The targeted amendment was adopted in the European Parliament today, introduced without a formal impact assessment and mirrors demands made in a leaked joint letter last year from Volvo Group, Daimler Truck, Scania, IVECO, Ford and MAN. In that letter, manufacturers explicitly requested the ability to “generate credits independent of the artificial CO2 reduction trajectory”, effectively easing their compliance obligations before 2030.

While the Commission maintains that the 2030 targets remain unchanged, relaxing the compliance pathway between 2025 and 2029 allows manufacturers to bank surplus credits now and dilute the real-world impact later. According to clean freight experts, this could cut zero-emission truck sales by 27% in 2030 and the equivalent of 25,000 missing clean trucks on Europe’s roads.
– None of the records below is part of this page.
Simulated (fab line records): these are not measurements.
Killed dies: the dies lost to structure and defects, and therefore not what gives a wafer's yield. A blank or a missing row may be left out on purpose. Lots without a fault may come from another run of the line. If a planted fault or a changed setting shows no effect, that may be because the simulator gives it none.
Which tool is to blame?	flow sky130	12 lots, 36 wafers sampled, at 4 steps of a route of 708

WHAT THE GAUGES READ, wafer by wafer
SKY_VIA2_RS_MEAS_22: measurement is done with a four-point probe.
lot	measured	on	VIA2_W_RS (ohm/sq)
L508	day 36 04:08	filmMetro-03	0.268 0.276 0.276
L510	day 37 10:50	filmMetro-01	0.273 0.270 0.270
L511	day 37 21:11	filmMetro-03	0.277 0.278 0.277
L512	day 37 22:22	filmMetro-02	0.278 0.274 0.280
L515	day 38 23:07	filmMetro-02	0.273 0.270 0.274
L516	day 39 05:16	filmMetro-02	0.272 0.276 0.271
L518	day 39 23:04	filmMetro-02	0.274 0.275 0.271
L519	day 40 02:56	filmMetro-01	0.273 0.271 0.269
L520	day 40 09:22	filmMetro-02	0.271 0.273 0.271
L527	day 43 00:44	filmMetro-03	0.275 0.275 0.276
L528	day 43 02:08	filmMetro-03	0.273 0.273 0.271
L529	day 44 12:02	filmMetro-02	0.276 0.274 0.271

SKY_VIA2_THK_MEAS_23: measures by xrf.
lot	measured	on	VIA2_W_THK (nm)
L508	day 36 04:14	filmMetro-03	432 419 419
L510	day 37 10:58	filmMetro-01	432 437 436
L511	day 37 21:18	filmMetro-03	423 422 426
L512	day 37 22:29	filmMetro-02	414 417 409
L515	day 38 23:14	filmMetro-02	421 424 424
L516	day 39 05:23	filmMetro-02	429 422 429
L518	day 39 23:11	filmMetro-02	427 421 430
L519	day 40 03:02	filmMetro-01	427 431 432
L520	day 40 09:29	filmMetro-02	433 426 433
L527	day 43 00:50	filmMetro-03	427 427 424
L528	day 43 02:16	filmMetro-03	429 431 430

Some of the biggest players in freight and logistics say they want clean, affordable trucks. Zero-emission trucks offer fleets protection from fuel shocks and lower total cost of ownership over time and electric trucks are expected to become the cheapest powertrain in all use cases by 2030 in Europe assuming policies remain in place. Relaxing the rules increases exposure to precisely the risks the manufacturers should be hedging against.

Zero-emission truck sales are accelerating (with electric truck registrations almost doubling in just the last year) and infrastructure investment expanded to to support almost four times the number of electric trucks currently operating on European roads, regulatory backtracking sends a destabilising signal to fleets, suppliers, utilities, and investors who are committing billions to electrification. 

The global truck market is moving decisively toward electrification, in Europe, registrations of electric trucks have almost doubled in the last year. Chinese manufacturers are rapidly scaling battery-electric truck production and have signalled plans to enter the European market from 2026, with models expected to be significantly cheaper than current European offerings. 

Meanwhile, Europe’s largest manufacturers are slow to follow, Germany’s Daimler Truck, Sweden’s Volvo Group are Europe’s largest manufacturers owning almost half of the European heavy-duty truck market (18% and 23%, respectively as of Q1 2025). Rather than expanding production and backing regulations that support demand, truck manufacturers are slowing Europe’s transition, risking the loss of technological leadership, competitiveness, and their own long-term strength in the market.

Volvo and Daimler have used a similar playbook in the United States, where both companies supported efforts to delay clean truck rules and filed a lawsuit against California regulators under the Clean Trucks Partnership framework. More than 50,000 people worldwide called on them to drop those efforts and accelerate electric truck deployment. The pattern of lobbying for delay is now repeating in Europe.

The Heavy-Duty Vehicle Regulation already includes a scheduled review in 2027. Clean freight experts emphasise that Europe must underline the progress already made: 

  • Maintain the long-term CO2 targets (a 45% reduction by 2030 and 90% by 2040) 
  • Keep the 2027 review in place and prevent early review.